Posted 31/8/15
‘Would you rather’ questions create a context for talking about hypothetical situations. In this video, James and Jess – two friends of mine – decide which would be better: to spend a month in prison or two years alone on a desert island. In the activity, students discuss similar questions.
  • Activity: Speaking
  • Topic: ‘Would you rather’ questions
  • Age group: Upper secondary; Adults
  • Time: 60 minutes (+ follow up)
  • Language level: B1 +
  • Language: Hypothetical would; Second conditional
Would you rather pdf [downloaded 6497 times]

Notes about the target language

This speaking activity involves a number of mini-discussions. Each one involves a ‘would you rather’ question. You can choose your own or you can use the following suggestions:

  • Would you rather be able to speak English like a native English speaker, or speak 12 other languages at elementary level?
  • Would you rather spend a month in prison or a year alone on a desert island?
  • Would you rather walk to work naked or eat a sheep’s eye ball?
  • Would you rather be the world’s best singer or the world’s best dancer?
  • Would you rather be able to fly or make yourself invisible?

Questions like these create a context for talking about hypothetical situations. You can clearly see this in the video as Jess and James use language such as:

  • I would … / I’d …
  • I wouldn’t …
  • Would you … ?
  • You would have to …
  • You would be able to … / You could …
  • Second conditional structures (e.g. If I had enough books, I would choose a desert island.)

Dad image

Notes about the activity

You can download the full activity above on PDF. It contains teacher notes, video transcripts, a handout for students and an idea for a follow up.

In the main activity, students discuss each ‘would you rather’ question one at a time. During each discussion, it is the teacher’s job to evaluate how well they use the target language. You can make a note of things that you hear – strong and weak examples.

After each discussion, offer language feedback. Draw attention to good examples of language that you heard. For weaker examples, elicit corrections and reformulations when possible. You should then remind students to use the target language as and when possible in the next discussion.
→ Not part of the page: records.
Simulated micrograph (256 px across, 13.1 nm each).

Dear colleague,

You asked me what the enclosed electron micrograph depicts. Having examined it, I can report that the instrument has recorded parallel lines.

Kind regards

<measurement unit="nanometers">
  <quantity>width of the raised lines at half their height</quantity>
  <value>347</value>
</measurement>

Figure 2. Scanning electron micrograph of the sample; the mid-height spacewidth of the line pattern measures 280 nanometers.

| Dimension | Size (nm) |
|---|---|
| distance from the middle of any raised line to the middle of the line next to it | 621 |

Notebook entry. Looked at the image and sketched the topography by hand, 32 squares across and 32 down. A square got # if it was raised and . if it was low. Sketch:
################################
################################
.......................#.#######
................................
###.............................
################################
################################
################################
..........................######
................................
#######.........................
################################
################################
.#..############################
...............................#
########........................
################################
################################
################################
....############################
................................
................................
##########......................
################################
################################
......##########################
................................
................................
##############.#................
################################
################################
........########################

Of course, you are free to adapt the activity as you like.

Notes about the follow up

The PDF also suggests an idea for a follow up in which students examine features of natural spoken language. To give you one example, watch and listen to the video carefully. You will notice that Jess and James quite often move out of the hypothetical and into the non-hypothetical. Their ideas and decisions suddenly become real. They become part of the present.

James:    Plus, you have to think suncream … you know … you get books in prison.
Jess:        Then I’ll sit in the shade. I don’t know. Hmm …

Inconsistencies like these are very common in everyday conversation. A similar example would be moving in and out of the past and present narrative when telling a story, joke, anecdote, etc.

Credits and thanks

A big thank you to Jess and James for letting me film them. Also, thank you to my dad for the image. Please note that the adapted transcript used in this activity is referred to in my book: Bringing online video in the classroom (Oxford University Press, 2014).

Screen Shot 2015-08-31 at 14.52.13





 

 

 

 

 

 

 

 

Posted 31/8/15

6 Responses to Would you rather?

  1. ENZA CATANIA says:

    I think this is a great way to make students speak as they’re really shy at first and never seem to know what to say. Listening before speaking and there you are, ideas start popping up and that’s it…!

  2. Jamie Keddie says:

    Thank you Enza
    Yes – a video of a speaking task can give learners something to react to. In other words, they can agree or disagree with the people in the video and give reasons for their answers.
    Thank you for your comment
    Jamie :)

  3. Stephen Jones says:

    I’m going to be trying this out with a mixed ability class tomorrow. I like the structure of the lesson, and especially the focus on the differences between the adapted and authentic scripts. We could do with more of this in published teaching materials, especially at lower levels.

    Interestingly, I have done similar things in the past with lexis at the end of lessons. I usually ask learners to divide up their page into language they really want to remember to use, language that may por may not be useful in the future, and language they feel they are confident with already. Much better than the usual lists of new words!

    As usual Jamie, great lesson plans and inspiration.

  4. Jamie Keddie says:

    Hello Stephen
    Yes – I have become quite a fan of giving students two versions of a text in this way. Glad you like the approach and interesting to hear about you own way of doing it.
    Good luck with the activity.
    Jamie :)

  5. Dan Levy says:

    Used this for a one-off lesson with a YL class and they loved it. Supplemented it with the website either.io which has countless ‘would you rather’ questions on it and can be used as a fun way for the students to practise the form outside of the classroom. Thanks Jamie

  6. Jamie Keddie says:

    Nice one Dan. Thanks for the feedback. Glad it went well!